Cameron, a non-binary friend of mine, had a similar experience in their own journey. For both of us, being queer was seen as a separate, almost less valid experience, for other, more brave, people. Being heterosexual “…is the engrained path,” explains Cameron, “and if you stray from it, it’s not the norm, it’s not the default.” In fact, experiences by people other than cisgendered heterosexuals were thought of as almost enthralling. “I barely knew what trans people was,” they explained to me, “but I had some sort of notion. I saw like a quick ad about it on TLC.” Much like my misguided categorization, Cameron felt that there were only two options: “I knew I wasn’t a guy, like I always knew that. So I was like, ‘Guess I’m a girl, like, that’s the other option.’” Just as I assumed my feelings towards girls were those of intense friendship, Cameron also misrepresented themselves in order to fit into the only two options that they believed they had. If they were a girl, the feelings that they were having towards girls must be homosexual ones, because they were presumably of the same gender. However, this, too, posed a problem. “I didn’t really know any gay people,” Cameron says. “I had no gay people in my life…I still didn’t really have a concept of it until I developed a crush on a girl in my class.” Ultimately, this led them to claiming the wrong identity for several years, coming out as lesbian to their private, all-girls Catholic high school. 

The main factor that changed Cameron’s worldview was graduating high school and participating in a theatre program, which ultimately exposed them to members of the LGBTQ community, including people who were non-binary. “I had non-binary friends before I came out [the second time]. That’s really how I came to the notion of it,” Cameron remarks. “I didn’t really know what that was before I had met them.” This resulted in the realization that not only are LGBTQ identities valid, but that they are unique, meaning that they span much farther than static categories that must be selected and stuck with. Perhaps, Cameron realized with time, queerness was even so flexible that it could include them, too. “And how I like really came to that realization was, you know, I’d be on-and-off thinking about it, and I was in bed with my girlfriend of a year at that point, and she’s half-asleep, and I just kind of said, like, ‘You know what? What if I’m non-binary?’” reflects Cameron. “…And saying it out loud for the first time just really solidified it and as soon as I said it I was like, ‘Yes. Absolutely. This fits.’” 

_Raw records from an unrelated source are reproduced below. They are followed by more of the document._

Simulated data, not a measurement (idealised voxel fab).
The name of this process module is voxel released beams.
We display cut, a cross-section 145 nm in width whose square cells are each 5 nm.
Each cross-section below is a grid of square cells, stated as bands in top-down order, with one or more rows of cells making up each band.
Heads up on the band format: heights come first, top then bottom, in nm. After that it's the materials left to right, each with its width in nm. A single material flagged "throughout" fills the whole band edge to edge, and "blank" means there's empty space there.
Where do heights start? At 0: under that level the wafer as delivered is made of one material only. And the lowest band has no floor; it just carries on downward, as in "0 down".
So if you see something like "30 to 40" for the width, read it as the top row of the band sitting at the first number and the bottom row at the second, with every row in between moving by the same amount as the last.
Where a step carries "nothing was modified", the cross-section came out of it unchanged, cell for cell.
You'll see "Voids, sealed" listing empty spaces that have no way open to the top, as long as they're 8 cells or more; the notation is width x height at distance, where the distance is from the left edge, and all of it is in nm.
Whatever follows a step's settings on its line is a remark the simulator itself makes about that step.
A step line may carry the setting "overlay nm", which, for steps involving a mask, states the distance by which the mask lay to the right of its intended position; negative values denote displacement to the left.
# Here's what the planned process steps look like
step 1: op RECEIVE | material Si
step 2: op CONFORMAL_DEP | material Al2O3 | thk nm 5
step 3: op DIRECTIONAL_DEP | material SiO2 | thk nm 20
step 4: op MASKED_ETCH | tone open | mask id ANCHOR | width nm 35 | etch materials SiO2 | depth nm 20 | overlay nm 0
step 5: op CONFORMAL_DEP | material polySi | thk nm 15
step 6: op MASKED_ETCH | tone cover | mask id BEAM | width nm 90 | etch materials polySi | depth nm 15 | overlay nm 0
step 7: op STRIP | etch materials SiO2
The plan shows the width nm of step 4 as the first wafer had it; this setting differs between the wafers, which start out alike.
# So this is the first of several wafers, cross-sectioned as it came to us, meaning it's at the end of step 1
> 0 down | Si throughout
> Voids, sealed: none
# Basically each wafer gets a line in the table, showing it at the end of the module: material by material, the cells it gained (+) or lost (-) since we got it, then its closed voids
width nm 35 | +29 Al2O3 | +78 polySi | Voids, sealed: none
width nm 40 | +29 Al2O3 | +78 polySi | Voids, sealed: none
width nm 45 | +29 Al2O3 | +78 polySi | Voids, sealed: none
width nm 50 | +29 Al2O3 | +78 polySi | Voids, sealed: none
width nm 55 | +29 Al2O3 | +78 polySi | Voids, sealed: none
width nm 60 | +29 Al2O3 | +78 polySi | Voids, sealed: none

Even during our conversation, recounting our experiences to each other, we are doing exactly what Cameron did all those nights ago: affirming and accepting our identities, out loud, to the world. In a place where girls are assumed to be friends, where transgender people are a sight to gawk at on reality television, confidently saying who were are is the first step in accepting ourselves, which then invites acceptance from the world. Sharing in this way increases visibility to those who feel invisible, from high school kids who aren’t exactly sure what they’re feeling, all the way up to the Cloud Dancer Foundation’s founder, Robina Asti, who transitioned at the age of 50 and spent the rest of her life encouraging others to live their truths too. Claiming identity is the ultimate first step in any queer journey, and this is why I have created a series of articles speaking with several different queer subjects on their journeys, from fighting internalized homophobia to defending their identity against societal oppression, and ending with a focus on the positive queer future. Cameron says it best, summing up not only my goal but the goal of the Cloud Dancers’ Foundation as a whole: “[Being represented] just constantly affirms it. It just feels like, ‘This is real. I’m not making it up. I’m not being overdramatic.’” By sharing queer stories like I hope to do in this series, I will make the invisible visible, which was, ultimately, Robina Asti’s biggest goal.